ELL Programs Get Overhaul in New York and Los Angeles
Acknowledging that they are not meeting the needs of hundreds of thousands of students learning to speak English, the nation’s two largest school systems this month announced plans to improve instruction and services for English-language learners.
Pressed by federal and state officials, the Los Angeles Unified School District and the New York City Department of Education will adopt broad changes to their programs and services for students learning English.
In Los Angeles, school officials cooperated with the U.S. Department of Education to devise a plan to overhaul its master plan for serving English learners—an agreement that ends an 18-month-old enforcement action by the Education Department’s office for civil rights to improve educational opportunities for ELLs in that district. The pact also requires the Los Angeles district to target more resources and academic opportunities to its African-American students.
In New York City, school officials have pledged to start 125 bilingual programs over the next three years and to communicate more effectively with parents of English learners about the services available for their children. Schools also must improve their track record for assessing a new student’s language abilities in a timely way to determine if they require special services.
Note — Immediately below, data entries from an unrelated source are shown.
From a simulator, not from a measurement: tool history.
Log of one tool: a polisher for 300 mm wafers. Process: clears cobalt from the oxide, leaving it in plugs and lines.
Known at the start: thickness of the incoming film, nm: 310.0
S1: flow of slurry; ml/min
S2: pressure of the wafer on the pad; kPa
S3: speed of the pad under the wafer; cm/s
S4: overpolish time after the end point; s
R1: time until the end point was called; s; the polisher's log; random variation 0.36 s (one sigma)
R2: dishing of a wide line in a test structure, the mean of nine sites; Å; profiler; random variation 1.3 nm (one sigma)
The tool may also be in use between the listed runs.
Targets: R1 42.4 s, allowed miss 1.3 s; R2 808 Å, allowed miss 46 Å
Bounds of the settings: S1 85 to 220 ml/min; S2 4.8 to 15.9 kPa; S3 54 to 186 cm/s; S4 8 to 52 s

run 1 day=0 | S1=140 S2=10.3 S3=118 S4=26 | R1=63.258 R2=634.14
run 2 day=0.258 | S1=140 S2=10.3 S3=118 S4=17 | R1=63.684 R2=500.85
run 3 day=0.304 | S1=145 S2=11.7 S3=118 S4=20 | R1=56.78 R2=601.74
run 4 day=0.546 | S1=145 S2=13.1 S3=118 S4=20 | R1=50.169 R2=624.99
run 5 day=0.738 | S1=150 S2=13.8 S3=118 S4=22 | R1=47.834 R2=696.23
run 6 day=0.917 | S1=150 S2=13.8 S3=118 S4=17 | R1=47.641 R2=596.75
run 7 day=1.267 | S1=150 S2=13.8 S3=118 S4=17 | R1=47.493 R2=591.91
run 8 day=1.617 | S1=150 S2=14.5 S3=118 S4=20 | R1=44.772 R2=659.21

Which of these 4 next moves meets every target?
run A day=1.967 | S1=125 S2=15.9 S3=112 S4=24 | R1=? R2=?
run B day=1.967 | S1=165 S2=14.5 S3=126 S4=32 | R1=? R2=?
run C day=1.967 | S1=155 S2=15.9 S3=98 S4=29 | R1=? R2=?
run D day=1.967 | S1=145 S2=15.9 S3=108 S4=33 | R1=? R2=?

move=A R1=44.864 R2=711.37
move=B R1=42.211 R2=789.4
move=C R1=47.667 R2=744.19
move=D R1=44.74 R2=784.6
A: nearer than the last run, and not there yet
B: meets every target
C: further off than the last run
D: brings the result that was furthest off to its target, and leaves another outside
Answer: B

Those changes—and many others—are part of a “corrective action plan” that was ordered by the New York State Education Department last year. The district schools could face sanctions—including the withholding of federal and state funds—if it does not comply with the benchmarks set forth in the plan.
The improvement plans in both cities could serve as models for other school systems as the population of students who don’t read, write, and speak English proficiently continues to rise sharply across the country. According to the National Council of English Language Acquisition, the number of ELLs in public schools nationally rose from 3.5 million students during the 1997-98 school year to 5.3 million in 2008-2009.
“To have the two largest school districts in the country take the lead and voluntarily do what is right for these students is an example of the forward-looking leadership we need because so many school systems are struggling with these same challenges,” said Russlynn H. Ali, the federal Education Department’s assistant secretary for civil rights. “These kinds of actions shine a bright spotlight on what was going wrong and what can be done to make it right.”
Los Angeles Unified has nearly 200,000 students who are English learners—just under 30 percent of the district’s 670,000 students. More than 154,000 students—or 14.3 percent—are identified as English learners in the 1.1 million-student New York City system.
Ms. Ali, whose office led the civil rights investigation in Los Angeles, said her team’s probe found the district had no centralized process for evaluating the effectiveness of services for English learners or identifying how to improve those services across schools. The probe also found that a vast majority of English learners in middle and high school continued to struggle academically even after being deemed proficient in English, Ms. Ali said.
The investigation also revealed stark inequities for schools with large concentrations of African-American students. The school system was already overhauling its master plan for ELLs and worked cooperatively with the civil rights office to reach an agreement. The department will leave it up to local school officials to craft specific strategies, but will provide ongoing oversight, Ms. Ali said.
“This is really a way to help the district take the process it already had underway to ensure it is shaped in a way to address the problems that have happened historically,” she said.
In a written statement, Los Angeles Superintendent John Deasy said the district is committed to revamping its entire ELL program and “accelerating its efforts inclosing the achievement gap for our students.”
Delays in Processing
In New York City, English learners for years have lagged behind their peers even though the school system has made progress in increasing graduation rates for ELLs in recent years, said John B. King, Jr., the state education commissioner in New York. Mr. King said he also had concerns about whether the city was complying with state and federal laws and regulations related to educating students who are learning English.
Under the plan, New York City officials will be required to reduce the numbers of students who are not assessed for their language abilities within 10 days of enrolling in the school system. School system officials point to progress that has already been made on that front. During the 2009-10 school year, 77.9 percent of newly admitted students were assessed within 10 days of enrolling and that figure rose to 86.2 percent during 2010-11, according to district data.
The plan also calls for aggressively recruiting certified bilingual and English-as-a-second-language, or ESL, teachers. A shortage of such teachers has hobbled the district’s ability to provide required language services to growing numbers of ELLs. The city has pledged to add 125 bilingual programs over the next three years. ELL advocates said adding those programs addresses the impact of losing similar programs as the city moved to shut down large, comprehensive high schools and replace them with smaller schools.
“That particular reform has led to lots of unintended consequences for ELLs,” said Khin Mai Aung, the director of the Educational Equity Project at the New York City-based Asian American Legal Defense and Education Fund.
The plan requires New York City schools to provide regular progress reports to state education officials and mandates regular reviews from the auditor general for the city’s education department.
“We are committed to holding them to the commitments they have made in this plan,” said Mr. King. “There are federal and state resources tied to their complying with federal and state regulations.”
City and state school officials negotiated the action plan for more than a year, Mr. King said. New York City school officials did not respond to requests for comment, but in a written statement, city Schools Chancellor Dennis M. Walcott said the corrective action plan builds on the district’s past progress with this student population. “We know that when these students become proficient in English and no longer need additional services, they perform even better than their peers and boost our system as a whole,” he said.